By Alejandro Ruiz (dpa)
HAVANA TIMES — Dawn broke in the Mexican state of Chiapas on Friday, September 8th and its 5 million inhabitants hadn’t fully taken in the fright they had experienced at nearly midnight, when they were surprised by the most powerful earthquake to strike in the last 100 years.
However, after the initial quake which scaled at 8.2 on the Richter scale, calm hasn’t been restored. There were hundreds of aftershocks.
In San Cristobal de Las Casas – the colonial and indigenous city where the “subcomandante Marcos” with the Zapatista National Liberation Army (EZLN) became famous on January 1st 1994 -, residents can’t carry on their lives as normal, given the fact that the earthquake alarm keeps going off, announcing a new aftershock which they fear will be more intense.
“In my 93 years, I have never felt such a strong quake that has lasted so long. I was very afraid, I even got a headache,” Margarita Morales, an elderly resident in the Cuxtitali neighborhood, told dpa.
The majority of people were resting after their working day when the quake struck at 23:49 (04:49 GMT) in an oscillation movement, with its epicenter at sea opposite the coast of Chiapas, which didn’t seem to end.

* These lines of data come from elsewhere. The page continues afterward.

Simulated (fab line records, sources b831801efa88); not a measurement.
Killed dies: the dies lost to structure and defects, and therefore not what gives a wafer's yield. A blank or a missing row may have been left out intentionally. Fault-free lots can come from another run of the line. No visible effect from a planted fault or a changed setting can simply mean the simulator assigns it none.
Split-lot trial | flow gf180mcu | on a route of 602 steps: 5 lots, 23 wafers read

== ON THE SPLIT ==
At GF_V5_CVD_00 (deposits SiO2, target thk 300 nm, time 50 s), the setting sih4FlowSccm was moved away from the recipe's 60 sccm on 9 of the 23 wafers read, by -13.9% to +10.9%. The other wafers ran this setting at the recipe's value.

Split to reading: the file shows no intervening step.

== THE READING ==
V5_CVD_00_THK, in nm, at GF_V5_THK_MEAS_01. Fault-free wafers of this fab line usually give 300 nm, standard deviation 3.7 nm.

Seconds went by which became never-ending and the earth shook making old and colonial houses with colored facades crumble in the touristy San Cristobal de Las Casas.
For authorities in the southern state of Chiapas, the priority right after the earthquake, which left more than 30 fatalities in different parts of the country, most of which took place in Oaxaca state, was to evacuate thousands of families who live near the sea, due to the risk of sea surges.
Chiapas’ governor, Manuel Velasco Coello, said that aid troops and personnel from Mexico’s Navy and Armed forces evacuated people in the municipalities of Tonala, Pijijiapan and Puerto Chiapas.
Victor Amezcua Vazquez, the spokesman for Civil Protection, in San Cristobal de Las Casas, revealed that several Catholic churches in half a dozen municipalities in the mountainous region of Chiapas suffered serious structural damages, from towers collapsing and bells cracking.
Amezcua said on the weekend that it’s still very early to make a definitive check of damage, as information is coming in very slowly. The Catholic dioceses of San Cristobal announced that several churches had suffered structural damages, and would remain closed as a result.
During the intense quake, the terrified people flew out of their homes out onto the street or into their backyards to get safe, in the face of the imminent danger that buildings would collapse around them. Some sick and elderly people couldn’t leave their homes and waited for their fates.
Juan Martinez Ramos, an 85-year-old man, with serious blood pressure problems, said that he stayed in his bed waiting for death to come.
“My house was moving from side to side like a hammock and I thought that it was going to come crashing down, I was afraid that death would deal its blow with a heart attack,” he told dpa.
An adult woman and her daughter lost their lives when they were crushed in an impoverished community located to the north of San Cristobal de Las Casas.
They were the first two victims out of the nearly dozen people who passed away in Chiapas alone.
A French tourist, who identified herself as Mimi, told dpa that she was getting ready to go to bed with her partner in an apartment located in a three-story building in San Cristobal when they began to feel the earth shake.
“We were in bed when the earth began to shake. We looked at each other, we got up and we pushed ourselves against the wall in order to protect ourselves,” she said. “I was very afraid, because it’s the first time I’ve ever experienced a quake. We don’t have earthquakes in France.”
The French couple spent the night wrapped up in a blanket on a bench in Zocalo, San Cristobal’s main square; because the apartment manager told them that they had to stay outside the building for safety reasons.
People are trying to get back to their everyday activities. The recently installed earthquake alarms, which were going to be tried out today with a simulation, keep going off and off. Nature beat them to it, putting them to the test with a real earthquake.